Elasticsearch.pm - Part 3: Index Options

In this third article of our Elasticsearch.pm series, we're going to get into index options for our Elasticsearch instance. If you're just joining us, you may want to take a look back at the first article in the series where we reviewed how to connect and perform cluster monitoring with the Search::Elasticsearch perl module. We'll be building on top of the client object we created in that article and also on the document and index methods we reviewed in Part 2 of this series. Each of these previous articles help set the stage for looking at the more advanced indexing options we'll cover in this article.

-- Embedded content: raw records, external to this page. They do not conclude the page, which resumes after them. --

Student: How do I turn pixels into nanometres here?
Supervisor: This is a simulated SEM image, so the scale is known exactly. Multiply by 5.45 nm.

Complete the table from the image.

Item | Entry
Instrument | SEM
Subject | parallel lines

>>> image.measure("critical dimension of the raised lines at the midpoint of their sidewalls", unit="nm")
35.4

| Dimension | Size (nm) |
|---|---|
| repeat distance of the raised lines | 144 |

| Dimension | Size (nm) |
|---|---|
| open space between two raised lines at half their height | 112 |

We won't be able to cover all of the Elasticsearch indexing options in this article since there are many advanced settings and all of the methods have additional parameters that can be optionally applied, but we'll look closely at some key areas you should have a grasp of for your Elasticsearch project.

Aliases

Aliases are kind of like nicknames you can give to indexes, groups of indexes or only parts of indexes. All of the index methods can take the name of an alias instead of an index name.

Aliases can be added at index creation or later. They can also be updated or deleted later. A good thing to do, though, before performing any of these functions, is to run the get_aliases() method to see what aliases already exist across all of your indexes. That way you can make sure that you're not associating an index to an existing alias inadvertently or you can use the method to confirm that an alias does exist if you wanted to verify the indexes associated with it.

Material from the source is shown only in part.